Last week I wrote how I got shanghaied and wound up in Tampa at the Gasparilla Pirate Fest. They didn’t release me until it was too late to write this week’s column; but they did allow me one telephone call. I called an acquaintance, recently arrived from England, who I asked to write about Sunday’s Super Bowl.
The opening words of his submission were, “I don’t know much about sports in the U.S., but I guess the Super Bowl must be about bowlers all trying to score 300.” The rest of his writing follows.

No strikes
Bob and Tony were bagging their balls after a night at the alley. Bob said, “I’d love to be a professional bowler in the worst way!”
Tony replied, “Quit now. You’re almost there.”
Later, Bob went back alone to practice his game. While he was there, a man ambled over with a soda and watched him play. Unnerved, Bob threw several gutter balls. Finally, he walked over to the man and said, “Listen, only bowlers are allowed on the lane proper.”
The man replied, “I won’t tell if you don’t.”

The wife scores
“Damn,” Scott complained to a friend, “one of the guys on my league team just ran off with my wife.”
“Don’t worry,” said the friend. “You’ll find someone else.”
“With a 255 average?”

Bar none
Once a year, New York’s championship bowling team went to Chicago for a national playoff. On the night before the game, Harry, the team leader went to a bar where he struck up a conversation with a man on the stool beside him.
The men had a great time and agreed to meet in the same place the night before the next tournament.
The year passed, and though Harry didn’t expect the man to be at the bar, he went anyway. Much to his delight, the man was sitting there, waiting.
I can’t believe it,” Harry cried, pumping the man’s hand. “You remembered! You came back!”
“Back?” the man said. “Who left?”

Left for an alley
The young wife weepingly told her friend that her husband had walked out on her after a quarrel.
“Oh, don’t let it upset you. Men often do that sort of thing. He’ll be back,” assured her friend.
“No, he won’t,” wailed the wife. “I can tell. He took his bowling ball with him.”

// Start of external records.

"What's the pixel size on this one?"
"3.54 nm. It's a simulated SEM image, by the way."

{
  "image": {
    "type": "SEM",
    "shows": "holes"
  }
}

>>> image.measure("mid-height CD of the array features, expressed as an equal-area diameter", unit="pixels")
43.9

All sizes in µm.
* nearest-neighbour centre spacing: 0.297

The man had a splitting headache and went to the bowling alley. His doctor had told him to go and rest someplace where he could hear a pin drop.
Two women were returning from their first attempt at bowling. The husband of one, an inveterate golfer, asked with a raised eyebrow: “How’d you make out?”
“Well,” she said, “at least we didn’t lose any balls.”
When bowling, you don’t have to join the union to strike.
At the annual tournament played in Jacksonville they don’t use pins. They use alligators. You’ve heard, surely, of the Gator Bowl.
Stephen walked in the door, so elated he could barely speak.
“Honey, guess what? I came the closest I’ve ever come to bowling a perfect 300 game!”
“Really?” she said. “What’d you get?”
He replied, “A seventy-three.”
Getting strikes is like lining up a great date; you need a smooth approach and terrific follow through.
If you don’t knock all the pins down on the first ball, please spare me the details.
Murray walked into the house, dejected. “The orthopedist says I can’t bowl,” he told his wife.
“Oh,” she replied, “he’s seen you play?”

Young bowler
Biff and his son walked up to the counter in the bowling shop.
“I’d like a ball for my boy,” he said.
The clerk looked at the youth. “Sorry,” he said. “We don’t do trade-ins.”

Rushin’ away
Keith called his bowling partner to withdraw from their Tuesday night bowling league.
His partner inquired why after many years would he resign.
“My wife and I are taking Russian lessons. The only available evening for both of us is Tuesday,” Keith told him.
“Does this have anything to do with the little Russian baby you have just adopted?” his partner asked.
“Yes it most certainly does,” Keith replied, “We want to do everything right for this child so we’re learning to speak Russian so when the child starts to talk we will understand what he says.”

Dick and his wife Jane live in Oak Run.